First-Year Seminar and Learning Communities

MEMORANDUM
TO: Islander Faculty and Academic Staff
SUBJECT: First-Year Seminar and Learning Communities

Dear Islander Faculty and Academic Staff, 

We continue to explore ways to improve our students success. For the past eight years, our first-year retention rate has averaged 58 percent, and we have not been able to make consistent progress in student retention. In addition, we have had a steady increase in the number of first-year students enrolling in TAMU-CC with some college credit. In Fall 2017, 37 percent of all first-year students entered with college credit while in Fall 2021, we had 47 percent of all first-year students start with some college credit. As you can imagine, this percent is likely to continue increasing over the next few years.

As I shared with you during the Fall 2021 Faculty/Staff Meeting, we need to do things differently to better serve our students. Our First-Year Learning Communities Program, which attaches the First-Year Seminar to two or more hard-linked paired Core courses, does not grant the flexibility needed by 47 percent of our entering students. Unfortunately, students cannot get the Core courses they want or need because of the hard-linked courses.

For these reasons, Dean Campbell was asked to assemble a Learning Communities Task Force to identify ways that we might decouple the First-Year Seminar from the paired courses. Because both first-year seminars and learning communities have demonstrated effectiveness with student retention and engagement, the goal was to find a path forward where both could be retained. Decoupling the First-Year Seminar from paired courses will allow us to design a First-Year Seminar Program tailored specifically for the needs of students we serve today and build a more robust Learning Communities Program for students at all levels.

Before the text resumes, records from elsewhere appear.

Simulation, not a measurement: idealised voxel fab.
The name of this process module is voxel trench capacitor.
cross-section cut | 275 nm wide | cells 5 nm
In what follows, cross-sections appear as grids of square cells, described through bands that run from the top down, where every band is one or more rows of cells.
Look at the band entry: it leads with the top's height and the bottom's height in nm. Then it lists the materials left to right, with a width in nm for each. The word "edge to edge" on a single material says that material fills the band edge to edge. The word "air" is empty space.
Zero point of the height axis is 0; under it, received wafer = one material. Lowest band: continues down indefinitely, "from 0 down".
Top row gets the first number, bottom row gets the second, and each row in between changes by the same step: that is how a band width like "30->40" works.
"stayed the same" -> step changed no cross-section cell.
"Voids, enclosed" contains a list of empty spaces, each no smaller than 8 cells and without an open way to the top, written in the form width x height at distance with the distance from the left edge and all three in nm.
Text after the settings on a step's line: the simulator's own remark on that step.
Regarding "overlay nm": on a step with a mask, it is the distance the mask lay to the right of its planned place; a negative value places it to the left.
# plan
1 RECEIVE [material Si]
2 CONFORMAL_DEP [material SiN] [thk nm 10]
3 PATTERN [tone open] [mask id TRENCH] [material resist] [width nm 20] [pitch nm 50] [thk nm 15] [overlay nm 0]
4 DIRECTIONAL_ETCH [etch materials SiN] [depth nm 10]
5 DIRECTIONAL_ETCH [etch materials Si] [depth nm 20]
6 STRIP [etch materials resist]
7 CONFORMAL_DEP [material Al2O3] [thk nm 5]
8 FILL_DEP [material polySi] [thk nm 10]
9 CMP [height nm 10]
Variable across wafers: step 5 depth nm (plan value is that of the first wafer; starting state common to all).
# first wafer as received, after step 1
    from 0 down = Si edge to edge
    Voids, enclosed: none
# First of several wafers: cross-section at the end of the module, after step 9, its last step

Our next step is to have a team of faculty and staff redesign the First-Year Seminar. Since decisions about the First-Year Seminar impact all undergraduate programs, we would like to have faculty participation from each of the colleges and staff from student success areas. If you are interested in serving on this team and have some summer availability, please contact Jill Ratliff (Interim Associate Provost) at jill.ratliff@tamucc.edu. You may view the Learning Communities Task Force Report here

I am grateful to the faculty and staff that built and sustained TAMU-CC’s existing First-Year Learning Communities Program. As a model program, it has served thousands of students very well. As we prepare to move forward with two new models, their knowledge and experience will be invaluable.